You are viewing a plain text version of this content. The canonical link for it is here.
Posted to users@opennlp.apache.org by Lance Norskog <go...@gmail.com> on 2012/05/22 07:50:29 UTC

Provenance of models?

What are the sources of the training data for the models on sourceforge?
In particular, for the English language NER models?

-- 
Lance Norskog
goksron@gmail.com

Re: Provenance of models?

Posted by Jörn Kottmann <ko...@gmail.com>.
You can buy MUC 6 and 7 data from LDC. They
cost a few hundred dollars.

There is parsing support for them built into OpenNLP.

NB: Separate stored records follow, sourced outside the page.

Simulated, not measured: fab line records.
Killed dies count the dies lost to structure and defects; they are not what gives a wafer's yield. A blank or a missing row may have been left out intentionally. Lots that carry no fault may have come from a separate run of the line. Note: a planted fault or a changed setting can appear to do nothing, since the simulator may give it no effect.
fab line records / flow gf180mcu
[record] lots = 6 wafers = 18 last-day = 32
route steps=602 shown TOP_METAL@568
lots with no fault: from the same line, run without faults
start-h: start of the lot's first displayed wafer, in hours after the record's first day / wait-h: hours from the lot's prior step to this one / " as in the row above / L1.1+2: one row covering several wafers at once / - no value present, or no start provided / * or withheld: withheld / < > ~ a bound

We cannot share the data here because that of course would
violate the copyright.

Anyway OntoNotes might be better suited for your needs and
only costs 30 or 50 USD.

Jörn

On 05/22/2012 09:37 PM, Lance Norskog wrote:
> Where are the source files?
>
> On Tue, May 22, 2012 at 12:17 AM, Jörn Kottmann<ko...@gmail.com>  wrote:
>> On 05/22/2012 07:50 AM, Lance Norskog wrote:
>>> What are the sources of the training data for the models on sourceforge?
>>> In particular, for the English language NER models?
>>>
>> That is trained on hand corrected and extended MUC 6/7 training data.
>>
>> Jörn
>
>


Re: Provenance of models?

Posted by Lance Norskog <go...@gmail.com>.
Where are the source files?

On Tue, May 22, 2012 at 12:17 AM, Jörn Kottmann <ko...@gmail.com> wrote:
> On 05/22/2012 07:50 AM, Lance Norskog wrote:
>>
>> What are the sources of the training data for the models on sourceforge?
>> In particular, for the English language NER models?
>>
>
> That is trained on hand corrected and extended MUC 6/7 training data.
>
> Jörn



-- 
Lance Norskog
goksron@gmail.com

Re: Provenance of models?

Posted by Jörn Kottmann <ko...@gmail.com>.
On 05/22/2012 07:50 AM, Lance Norskog wrote:
> What are the sources of the training data for the models on sourceforge?
> In particular, for the English language NER models?
>

That is trained on hand corrected and extended MUC 6/7 training data.

Jörn